String Split and Replace by

Toby76 · May 5, 2021, 6:50am

Dear Forum,

I have the challenge to derive a new category based on last two digits of a Cost Center code.
Operation Description:
1st Step: Out of the Cost Center code last two digits should be split off as shown in Column “Appendix”
2nd Step: The 2 digit appendix string should be converted as below:
IN '-> CC
AU '-> CA
SE '-> CS
Blank → MIXED

I have attached the data set. Appreciate your hints on how to solve it a lot.

Thanks you very much in advance!
Best regards,
Data_Set.xlsx (11.5 KB)

takbb · May 5, 2021, 7:08am

Hi @Toby76 Can I just clarify your Operation Description.

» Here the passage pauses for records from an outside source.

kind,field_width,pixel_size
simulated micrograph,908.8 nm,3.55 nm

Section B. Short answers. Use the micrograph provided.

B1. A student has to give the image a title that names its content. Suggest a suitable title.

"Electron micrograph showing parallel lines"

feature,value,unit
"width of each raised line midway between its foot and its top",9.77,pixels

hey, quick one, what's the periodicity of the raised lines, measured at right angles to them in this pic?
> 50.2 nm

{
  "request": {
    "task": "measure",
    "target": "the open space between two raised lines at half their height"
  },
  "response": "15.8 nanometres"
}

1st Step… when you say “last two digits should be split off”, in your example, Appendix appears to contain last two letters but is blank if there are not letters. Is the rule that appendix is actually the last two “characters” if they are non-numeric, or that it is the last two characters provided that the Cost Center ID has a length of 8?

thanks

Toby76 · May 5, 2021, 7:13am

Dear takbb, thank you for your question. There is also the case of 6digit cost center. In that case, it blank should be classified as “mixed”.
Please let me know if i need to clarify more.
Again , thank you!

takbb · May 5, 2021, 7:17am

Hi, thanks but I was more trying to clarify the derivation of your “Appendix” column. On the basis of the rules you stated, it looks to me like Appendix for cost center ID “818875” would be “75” as you said it should be the last two digits. Your rules as stated don’t describe how Appendix would ever be blank, so I’ll assume you are right-padding the cost center id to be 8 characters in length.

Toby76 · May 5, 2021, 7:35am

Now I think understand, thank you for asking again. For 6digit basically nothing needs to be split off. 6 digit Cost Center’s category shall be indicated as “Mixed”. Only the 8 digit Cost Centers carry the identifier to derive CA, CC, CS.

takbb · May 5, 2021, 7:39am

Ok, no problem. My padding to 8 characters will satisfy that requirement then.

Here is a workflow containing a couple of ways of achieving this.

In both cases a String Manipulation node is used to handle your first Step. It right-pads to 8 characters and then takes the final 2 characters from the cost center id. So it will contain the two characters, or in the case of cost centre id being only 6 characters long, it will contain an empty string, as it then strips any white space.

strip(substr(padRight($Cost Center ID$,8),6,2))
This piece of code says pad the cost center id with spaces on the right to ensure it is 8 characters in length, then take the substring of that starting at position 6 with length 2 characters, and from the result strip any whitespace.

After that, in the first flow (the basic option) step 2 is handled by a hand-coded set of rules in a rule engine. I’ve included a catch all at the end as I don’t know your data, and it is possible that your rules won’t cover all eventualities, in which case it writes “unknown” to the Result column

$Appendix$="IN" =>"CC"
$Appendix$="AU" => "CA"
$Appendix$="SE" =>"CS"
MISSING $Appendix$ OR $Appendix$="" =>"MIXED"
TRUE => "unknown"

You would need to adapt this to your data as required.

The second suggestion is a little more advanced, but provides a lookup table to satisfy your second step. This translates the two character codes, but doesn’t match the empty string, so that is handled by a subsequent rule engine. There are a couple of extra nodes to ensure your rows are put back in the correct order as the Join can affect the ordering.

It’s not bullet-proof and there are other ways of achieving this too, but hopefully gives you something to work with
KNIME_StringSplitReplace.knwf (38.7 KB)

takbb · May 5, 2021, 7:57am

A “no-code” alternative to the String Manipulation could be to use a “Cell Splitter By position” node with the following config

which tells it to split into two columns “X-Discard” and “Appendix” at position 6, so the first 6 characters go into the first column (which we will be discarding, hence the name I chose) and the remainder into “Appendix”.

You would then add a column filter to remove the unwanted “X-Discard” column.

Toby76 · May 5, 2021, 8:49am

Hello Brian, thanks a lot for your effort and help. I will try it based on your provided workflow.
Be safe!

Toby76 · May 5, 2021, 10:33am

Exactly what I needed, works like a charm!
Thanks a lot Brian!

system · May 12, 2021, 10:34am

This topic was automatically closed 7 days after the last reply. New replies are no longer allowed.